How about running a 4K 17-inch office laptop with 1-watt power consumption and a battery that can last 48 hours or more? How about that?
How about making AMD's Ryzen 5 U-APUs running at 2 or 3 watts with decent performance on a 4K 15-inch office notebook?
Show me an ARM SoC that performs decently and consumes even 1W under a meaningful load? Also, the LCD panel of that 17" 4K laptop will be consuming
way more than 1 watt on its own.
Phone ARM SoCs peak at 8-10W and run steady-state at around ~3W (depending on the phone design). The same chips in laptops get a bit more thermal and power headroom. ARM chips idle lower than x86 chips, but then you're talking about high vs. low mW figures, which ... well, it's a difference, but it isn't particularly meaningful. ARM chips are still more efficient in the low end and can run in lower power envelopes in total, but that is in part due to them being designed to be smaller and more efficient in the first place. It'll be extremely interesting to see how Intel's E cores and whatever analogue to this AMD comes up with in the coming years stacks up.

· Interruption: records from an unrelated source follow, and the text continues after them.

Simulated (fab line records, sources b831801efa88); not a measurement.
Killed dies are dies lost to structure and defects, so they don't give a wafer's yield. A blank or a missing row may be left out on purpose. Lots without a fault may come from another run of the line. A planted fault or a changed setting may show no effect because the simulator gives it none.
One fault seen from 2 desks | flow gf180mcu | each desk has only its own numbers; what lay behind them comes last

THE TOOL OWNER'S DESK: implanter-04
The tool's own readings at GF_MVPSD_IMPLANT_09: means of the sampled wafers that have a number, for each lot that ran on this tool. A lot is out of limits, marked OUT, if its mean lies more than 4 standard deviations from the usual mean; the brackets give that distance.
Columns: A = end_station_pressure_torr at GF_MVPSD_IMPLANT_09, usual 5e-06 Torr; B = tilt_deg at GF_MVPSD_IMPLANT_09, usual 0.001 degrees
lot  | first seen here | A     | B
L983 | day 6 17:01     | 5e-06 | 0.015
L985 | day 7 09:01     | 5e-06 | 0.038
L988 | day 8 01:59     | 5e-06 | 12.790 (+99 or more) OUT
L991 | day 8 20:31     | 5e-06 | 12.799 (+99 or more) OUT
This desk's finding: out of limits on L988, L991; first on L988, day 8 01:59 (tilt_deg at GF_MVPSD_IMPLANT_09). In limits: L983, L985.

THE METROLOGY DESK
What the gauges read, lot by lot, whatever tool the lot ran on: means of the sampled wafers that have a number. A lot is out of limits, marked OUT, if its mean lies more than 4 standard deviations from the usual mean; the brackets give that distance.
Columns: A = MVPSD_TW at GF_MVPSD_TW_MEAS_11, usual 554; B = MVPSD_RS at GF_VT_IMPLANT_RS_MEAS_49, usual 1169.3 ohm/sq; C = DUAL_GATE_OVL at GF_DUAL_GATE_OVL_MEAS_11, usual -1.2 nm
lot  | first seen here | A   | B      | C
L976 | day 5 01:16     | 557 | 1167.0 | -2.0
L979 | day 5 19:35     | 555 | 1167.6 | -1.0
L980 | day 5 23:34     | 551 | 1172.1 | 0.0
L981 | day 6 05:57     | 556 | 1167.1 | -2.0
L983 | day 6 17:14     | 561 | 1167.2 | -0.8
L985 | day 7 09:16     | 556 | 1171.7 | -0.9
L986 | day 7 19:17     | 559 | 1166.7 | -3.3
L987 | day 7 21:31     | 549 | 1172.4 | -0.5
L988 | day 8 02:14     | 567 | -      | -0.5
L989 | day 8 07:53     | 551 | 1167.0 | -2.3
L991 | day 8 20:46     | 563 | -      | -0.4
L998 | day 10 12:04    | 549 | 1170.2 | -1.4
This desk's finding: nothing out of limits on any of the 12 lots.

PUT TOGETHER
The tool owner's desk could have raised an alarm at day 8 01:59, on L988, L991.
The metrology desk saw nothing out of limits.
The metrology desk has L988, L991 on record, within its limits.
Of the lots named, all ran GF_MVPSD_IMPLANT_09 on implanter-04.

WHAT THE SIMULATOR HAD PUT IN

99% of the comparison aren't system build with LPDDR*, they are traditional PC or laptop build by third party.
... did I say that? No. I said:
most laptops today use soldered RAM, whether regular DDR4 or LPDDR4X
So at least do me the courtesy of responding to what I actually said. Also, all PCs are built by third parties. AMD and Intel don't make PCs, whether desktops or laptops. None of that stops them from designing an SoC with on-board memory - it would just force OEMs to adjust their designs.
They say that, but in reality it's more, Let's build a server die and sell the best binned CPU to mobile.
Really?
Intel launched Ice Lake for servers this spring.
Ice Lake in mobile launched in mid-2019. While these aren't the same architecture in every way, there is a reason they share a name, and the server chip was literally two years later than the mobile chip. Also, there is zero overlap between Intel's server and laptop chips, as they use completely different die designs.
You have to perform better to ask for more. See Apple with M1 Pro and Max. if it perform better, people will pay more for ARM design.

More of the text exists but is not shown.